Boston — Just when solar power seemed like it was being overshadowed by an easing of the energy crisis and high interest rates, it may now have a chance at a comeback, with the help of an investment idea known as third-party financing.
The recession hit the fledging solar industry hard, but even as manufacturers were closing their doors, the investment community was taking a closer look at the tax benefits to be derived from leasing solar equipment.
Third-party equipment leasing is a common investment practice, but the combination of a 10 percent investment credit, a 15 percent federal tax credit on solar equipment, and other inducements makes solar power an extra-tempting tax shelter for investors.
Basically, solar manufacturers sell their equipment to investors, who then lease the equipment to homeowners, who pay a monthly fee. Or, investors seek out commercial users, mount the solar panels on a warehouse or factory, and actually sell the power to the customer while retaining all rights to the equipment.
A typical example is Equinox Solar of Miami. A manufacturer of solar panels, Equinox sells its equipment to A.T. Bliss & Co., a financing and marketing firm. Bliss gathers venture capital by pooling the resources of limited partners seeking tax shelters. The limited partners in turn join forces with Nationwide Power Corporation, a leasing agent. Nationwide Power does all the legwork, finding homeowners who are willing to lease the equipment, installing it, and servicing the account and the equipment. In return, Nationwide gets 25 percent of the monthly rental while the partners retain 75 percent. This reverts to a 50 -50 arrangement in increments over 20 years.
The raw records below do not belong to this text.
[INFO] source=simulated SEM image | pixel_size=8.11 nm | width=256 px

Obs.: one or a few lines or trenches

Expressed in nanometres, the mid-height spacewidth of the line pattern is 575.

The homeowner pays an initial installation fee of close to $500, and then a monthly charge of $20 for the first two years. In Florida, the average monthly hot-water bill for a resident is $40 to $65. After two years the fees are adjusted to equal 50 percent of the current rate Florida Power and Light is charging their customers. In addition, Nationwide agrees to free replacement of any damaged equipment, and there is no charge for service calls.
A variation on the theme is the system American Solar King of Waco, Texas, is using. They locate a customer who wants low-priced energy and secure a 10-year user agreement, with options to renew. The company then seeks out an intermediary, such as a brokerage, which brings together investors seeking tax shelters. American Solar King sells the equipment to the investors, who in turn sell the solar power to the customer for 80 percent of the going utility rate. Instead of actually leasing the equipment, the investors become, in effect, a small utility company.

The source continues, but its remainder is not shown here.